A review by cala_p
The Girl and Her Ren by Pepper Winters

5.0

It’s taken me two days to be able to write this review…and I still am finding it difficult to write a review worthy of this book. There are not enough combinations of the letters in the English alphabet to be able to do justice to either of the Ribbon Duet books.

Upon starting the first book, I had a sneaky suspicion the series would end like this..I was just hoping it wouldn’t pan out. The heartbreak I felt in book 1 was nothing compared to what I felt in this book. It begins sad, gets crazy happy, all to be brought back down again. But saying that, I wouldn’t take any of it back at all. This book—this series—is about love, loss, survival, finding oneself, and this book gives exactly that. The love that Della and Ren share is something that I can’t even describe; the loss they went through alone and together; surviving years with a child to raise, and then afterwards when she could look after herself, still being able to survive without legal papers; and lastly their ability to find themselves through all this which brought them back to each other.

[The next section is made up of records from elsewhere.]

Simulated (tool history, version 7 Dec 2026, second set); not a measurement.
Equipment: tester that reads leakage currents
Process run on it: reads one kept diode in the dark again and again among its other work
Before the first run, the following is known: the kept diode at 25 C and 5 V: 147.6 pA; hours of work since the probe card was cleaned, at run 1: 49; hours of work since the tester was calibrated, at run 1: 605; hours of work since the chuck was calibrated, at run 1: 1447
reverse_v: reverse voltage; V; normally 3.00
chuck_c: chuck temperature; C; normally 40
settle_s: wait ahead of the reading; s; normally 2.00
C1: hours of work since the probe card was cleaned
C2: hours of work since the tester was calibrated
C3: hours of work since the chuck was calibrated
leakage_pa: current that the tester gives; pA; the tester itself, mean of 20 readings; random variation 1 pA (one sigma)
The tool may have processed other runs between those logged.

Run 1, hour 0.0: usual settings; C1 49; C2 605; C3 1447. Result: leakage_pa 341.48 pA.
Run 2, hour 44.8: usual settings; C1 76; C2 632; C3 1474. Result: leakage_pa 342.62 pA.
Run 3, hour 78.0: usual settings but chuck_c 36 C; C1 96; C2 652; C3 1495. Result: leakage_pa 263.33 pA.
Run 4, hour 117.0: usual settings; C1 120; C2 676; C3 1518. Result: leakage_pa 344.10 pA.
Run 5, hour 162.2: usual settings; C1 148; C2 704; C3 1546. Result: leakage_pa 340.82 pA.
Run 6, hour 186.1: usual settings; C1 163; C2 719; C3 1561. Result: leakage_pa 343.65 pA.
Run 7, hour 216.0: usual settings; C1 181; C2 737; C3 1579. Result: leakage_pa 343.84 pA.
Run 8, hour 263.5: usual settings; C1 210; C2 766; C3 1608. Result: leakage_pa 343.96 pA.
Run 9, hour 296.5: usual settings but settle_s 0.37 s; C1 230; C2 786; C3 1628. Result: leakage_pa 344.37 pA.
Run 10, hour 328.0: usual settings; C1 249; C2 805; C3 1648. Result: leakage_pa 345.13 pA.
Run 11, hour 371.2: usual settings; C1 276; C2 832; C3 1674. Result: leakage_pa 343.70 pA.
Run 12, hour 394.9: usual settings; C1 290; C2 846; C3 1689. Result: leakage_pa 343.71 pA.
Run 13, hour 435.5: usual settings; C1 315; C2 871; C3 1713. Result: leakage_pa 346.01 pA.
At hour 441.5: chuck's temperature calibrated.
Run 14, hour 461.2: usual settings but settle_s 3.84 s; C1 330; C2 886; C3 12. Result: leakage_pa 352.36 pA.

When I tried to describe this book to people, I don’t praise the plot as much as the characters. And that is NOT because I do not love the plot—oh I do!—but what makes the plot are Della and Ren. The emotions that these two evoke in the reader are insane. If someone can read this book without being in tears whatsoever, I praise them for their strength, because it is impossible. Even the happy, love moments breaks your heart and brings tears for the true emotion that they bring out. It is insane how much I lost myself in Della and Ren. By the end of the book, when I lifted my head from the words, I forgot where in the world I was.

For hours after finishing, my eyes burned from the tears. Shortly after, I was exhausted from literally crying myself out. It felt like I was in Della’s place. I have read most of Pepper Winters’ other books and to be frank, I did not know she had it in her. Originally I read Unseen Messages, and that was super sad, but I got into her other novels soon after and with all the darkness, UM seemed like a one-off. The sadness from UM was NOTHING compared to these books. Sadness is actually a bad word to use. I meant emotion. The emotions brought forth in the Ribbon Duet was something Pepper has been hiding under her dark romances. Despite the journey the reader is brought through in this book, I commend her so much for the ending. While it is happy, it is full of heartbreak, and she took a massive risk in doing so, but it worked for these books. Given the journey Della and Ren went through and the years of fighting one another, it was almost appropriate to end how it did. I think what really got me was the fact that the issue was there from the beginning, so since Ren ran away from the farm it was all a domino affect.

I’ve talked so much about the writing of this book, I need to mention the actual story of The Girl and Her Ren. I loved it. The pace was so perfect, where Ren’s absence lasted long enough but did not drag out into the rest of the book. We saw familiar faces from book 1, and I was so happy they were brought back. I loved reading about the different relationships and friendships that bloomed from then on. And finally, the blast to the past. Without giving much away, I will say a lot of my questions from book 1 was answered regarding Della’s family and I was happy Pepper didn’t brush past it all and forgo bringing it to light because the past is what gave Della and Ren their future…Literally. You’ll see what I mean when reading. It allowed them to be completely together. Their chemistry through this book was even more than the first and I can’t see any author creating a more perfect couple.

I’d like to say other words than besides “I loved it” but honestly, how do you describe perfection? I can’t wait to do a back to back reread of these two in paperback. Every little while, there is a new “best ever” book that we all claim. But the Ribbon Duet is a category of its own. I don’t think no book ever will ever top the level of emotions in these books, nor drag the reader into its pages with the intensity of this one. Basically what I am saying is that I think this will be the top of the top of the top favorite books and I do not see any book topping it. I took two days to be able to put feelings into words, and even now as I write this it’s all coming back to me and I feel like crying. Della and Ren will forever be my favorite.

If there is anyone who gives these books under a 4 star, I would love to know why. If there is anyone who does not cry through these books, I’d love to know how.

Thank you to the author for the ARC of this book.